The Subcommittee believed it would be difficult, at least at the outset, 
to create a single organization to administer rights for all kinds of 
preexisting works because of the different nature of the works and their 
ways of use.  Therefore, the Subcommittee proposed that cooperation 
should be sought from the existing administration organizations to 
support the formation of the Organization.  With respect to moral 
rights, at a minimum the identity of authors would be provided in the 
database so authors could be dealt with on an individual basis.  A 
registered consent subject to compliance with licensing conditions was 
also discussed as a possibility.

The Subcommittee indicated that further study was needed to determine 
what entity and rules would govern the entire system of collective 
administration of such rights, including whether a general system is 
possible under which certain rights to royalty payments would be 
exercised exclusively through the Organization.
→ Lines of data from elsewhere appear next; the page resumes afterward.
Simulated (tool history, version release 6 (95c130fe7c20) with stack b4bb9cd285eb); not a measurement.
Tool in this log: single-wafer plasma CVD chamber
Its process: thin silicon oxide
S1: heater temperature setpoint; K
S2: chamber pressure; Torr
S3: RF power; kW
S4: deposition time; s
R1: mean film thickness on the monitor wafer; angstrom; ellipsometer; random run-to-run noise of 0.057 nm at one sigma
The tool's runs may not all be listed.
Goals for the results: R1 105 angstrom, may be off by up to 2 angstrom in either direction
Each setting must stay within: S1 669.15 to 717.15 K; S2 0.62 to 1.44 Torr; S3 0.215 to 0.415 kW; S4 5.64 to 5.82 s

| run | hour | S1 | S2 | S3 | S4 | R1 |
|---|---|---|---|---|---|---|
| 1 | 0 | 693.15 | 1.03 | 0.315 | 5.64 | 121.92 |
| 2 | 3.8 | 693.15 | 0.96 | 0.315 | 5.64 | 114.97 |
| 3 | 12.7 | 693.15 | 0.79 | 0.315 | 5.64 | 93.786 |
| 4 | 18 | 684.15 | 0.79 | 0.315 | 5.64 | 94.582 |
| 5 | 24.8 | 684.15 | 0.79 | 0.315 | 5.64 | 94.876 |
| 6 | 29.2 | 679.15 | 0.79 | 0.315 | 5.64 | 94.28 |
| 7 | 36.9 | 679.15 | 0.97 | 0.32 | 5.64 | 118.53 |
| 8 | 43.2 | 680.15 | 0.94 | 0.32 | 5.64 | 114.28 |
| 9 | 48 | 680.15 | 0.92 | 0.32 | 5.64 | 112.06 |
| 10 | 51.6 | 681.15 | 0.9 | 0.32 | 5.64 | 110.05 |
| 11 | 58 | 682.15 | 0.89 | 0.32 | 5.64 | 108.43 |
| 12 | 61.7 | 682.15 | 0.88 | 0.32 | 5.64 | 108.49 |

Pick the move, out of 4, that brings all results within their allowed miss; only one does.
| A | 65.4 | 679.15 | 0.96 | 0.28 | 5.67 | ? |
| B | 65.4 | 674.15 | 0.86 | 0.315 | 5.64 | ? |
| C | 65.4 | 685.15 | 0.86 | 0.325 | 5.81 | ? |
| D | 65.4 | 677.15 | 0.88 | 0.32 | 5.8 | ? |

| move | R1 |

IV. THE U.S. MULTIMEDIA CLEARINGHOUSE: A PROPOSAL

A. Overview

-- The clearinghouse would cover copyright interests only at the outset, 
probably with emphasis on only a subset of types of works, for example, 
works other than musical compositions and motion pictures.

-- Copyright owners would participate on a voluntary basis.

-- The initial phase would probably be only to establish a database of 
information without royalty payment administration.  The eventual 
administration of royalty payments is possible.

-- "Routine" or standard license rights could be defined which reflect 
creative needs with associated royalty payments.  The purpose of 
defining routine rights is to avoid ambiguity which could lead to 
litigation.  Rights other than "routine" rights would be addressed on a 
case-by-case basis with the rights owner identified in the data base.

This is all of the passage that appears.